The processor is the circuitry responsible for running the computer: ultimately it’s where the programs that you run are executed.
Although the circuits you can most easily see are printed circuit boards, processors are implemented as integrated circuits. Instead of circuits made of wire, the electricity flows along tiny etched channels in a semiconductor chip.
It’s not uncommon for computers to have more than one processor on a single chip: these are called multicore processors, and the number of cores is the number of processors.
Processors are, by necessity, immensely complex devices but there are a few key aspects that define their behaviour.
Because processors are performing millions of calculations to execute tasks, the speed of a processor is a critically important feature. However, the efficiency of the processor (and hence, ultimately, its speed) is dependent on a number of different factors.
- word size
- clock rate
- instruction set
There are other important factors too, including dedicated caches and parallelism.
The word size is the size, in binary digits, of the numbers that the processor’s arithmetic circuits can handle. These are binary digits, called bits, because in practice the numbers are being represented by the presence (1) or absence (0) of charge.
This is a critical limit because those numbers effectively limit the size of of the memory the processor can efficiently access.
Today, 64-bit machines are common.
Note that architectures with smaller word sizes can process bigger numbers, but less efficiently. The complexity of processors — and hence the difficulty of designing and implementing them — increases as their word size increases.
The clock rate is the speed of the processor’s “heartbeat”, roughly a measure of how fast it’s running. This alone doesn’t tell you how fast it can work, because that depends on the other factors including how powerful a single instruction can be, and what optimisations (like caches) are built-in.
The instruction set is the collection of all the instructions that the processor can execute. This is “close to the metal” because every instruction requires circuitry for running it, on the chip. So the design of instruction sets is a balance between having a large set of complex, expressive instructions or a small, set of simple, fast ones. The extremes of these two approaches are sometimes described as complex instruction set computers (CISC) and reduced instruction set computers (RISC) respectively.

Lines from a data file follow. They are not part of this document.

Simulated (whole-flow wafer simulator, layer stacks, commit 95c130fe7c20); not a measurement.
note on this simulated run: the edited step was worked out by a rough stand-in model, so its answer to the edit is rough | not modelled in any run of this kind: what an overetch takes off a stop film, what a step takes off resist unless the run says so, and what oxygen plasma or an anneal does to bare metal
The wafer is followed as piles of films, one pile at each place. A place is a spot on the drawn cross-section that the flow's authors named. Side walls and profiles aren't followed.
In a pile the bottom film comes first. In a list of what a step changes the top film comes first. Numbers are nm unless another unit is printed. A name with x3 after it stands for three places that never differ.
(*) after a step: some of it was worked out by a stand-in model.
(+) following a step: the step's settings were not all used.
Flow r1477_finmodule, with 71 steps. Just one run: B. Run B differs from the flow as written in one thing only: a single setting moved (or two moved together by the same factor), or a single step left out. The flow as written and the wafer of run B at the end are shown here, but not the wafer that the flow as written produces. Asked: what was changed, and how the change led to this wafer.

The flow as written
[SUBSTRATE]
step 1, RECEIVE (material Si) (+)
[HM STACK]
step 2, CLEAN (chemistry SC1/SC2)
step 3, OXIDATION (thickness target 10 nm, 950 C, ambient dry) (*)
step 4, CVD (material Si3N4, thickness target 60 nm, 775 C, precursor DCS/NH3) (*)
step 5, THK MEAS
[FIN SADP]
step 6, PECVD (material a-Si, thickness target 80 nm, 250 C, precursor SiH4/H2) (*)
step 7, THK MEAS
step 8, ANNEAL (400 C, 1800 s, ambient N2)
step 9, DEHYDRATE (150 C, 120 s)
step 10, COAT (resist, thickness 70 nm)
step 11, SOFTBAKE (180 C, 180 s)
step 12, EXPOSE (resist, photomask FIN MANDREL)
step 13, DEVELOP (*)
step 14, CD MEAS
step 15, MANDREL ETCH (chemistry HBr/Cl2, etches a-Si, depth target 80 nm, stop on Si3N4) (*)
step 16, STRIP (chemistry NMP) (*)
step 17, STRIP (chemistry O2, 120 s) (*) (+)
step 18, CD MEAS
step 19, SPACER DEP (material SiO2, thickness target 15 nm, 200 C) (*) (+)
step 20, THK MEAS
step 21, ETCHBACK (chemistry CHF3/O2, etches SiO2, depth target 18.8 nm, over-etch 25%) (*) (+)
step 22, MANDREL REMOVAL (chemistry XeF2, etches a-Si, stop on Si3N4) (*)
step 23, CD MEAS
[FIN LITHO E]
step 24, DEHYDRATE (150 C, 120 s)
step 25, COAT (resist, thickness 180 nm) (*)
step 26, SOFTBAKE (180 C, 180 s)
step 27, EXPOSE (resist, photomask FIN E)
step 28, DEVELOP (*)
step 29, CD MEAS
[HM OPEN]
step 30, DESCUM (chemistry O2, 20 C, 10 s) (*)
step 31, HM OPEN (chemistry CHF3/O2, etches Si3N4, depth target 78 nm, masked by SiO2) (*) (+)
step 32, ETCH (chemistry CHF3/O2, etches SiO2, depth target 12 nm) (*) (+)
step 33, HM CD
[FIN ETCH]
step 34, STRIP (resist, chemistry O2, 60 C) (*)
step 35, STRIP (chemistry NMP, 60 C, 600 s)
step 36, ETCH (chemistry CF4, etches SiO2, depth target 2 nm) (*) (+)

Programmers and the processor
When you first learn to write programs, you do so in high level languages which another program (a compiler or interpreter) turns into commands that match the processor’s instruction set. That is, the translation into machine code is done for you. High level languages are now so expressive that it’s not uncommon for a professional programmer to never need to know about that machine code.
However, for industrial applications where optimal efficiency is required, programmers may need to write in low level languages. This is where knowing how to exploit the characteristics of the processor on which the program will run (the “target device”) becomes a consideration.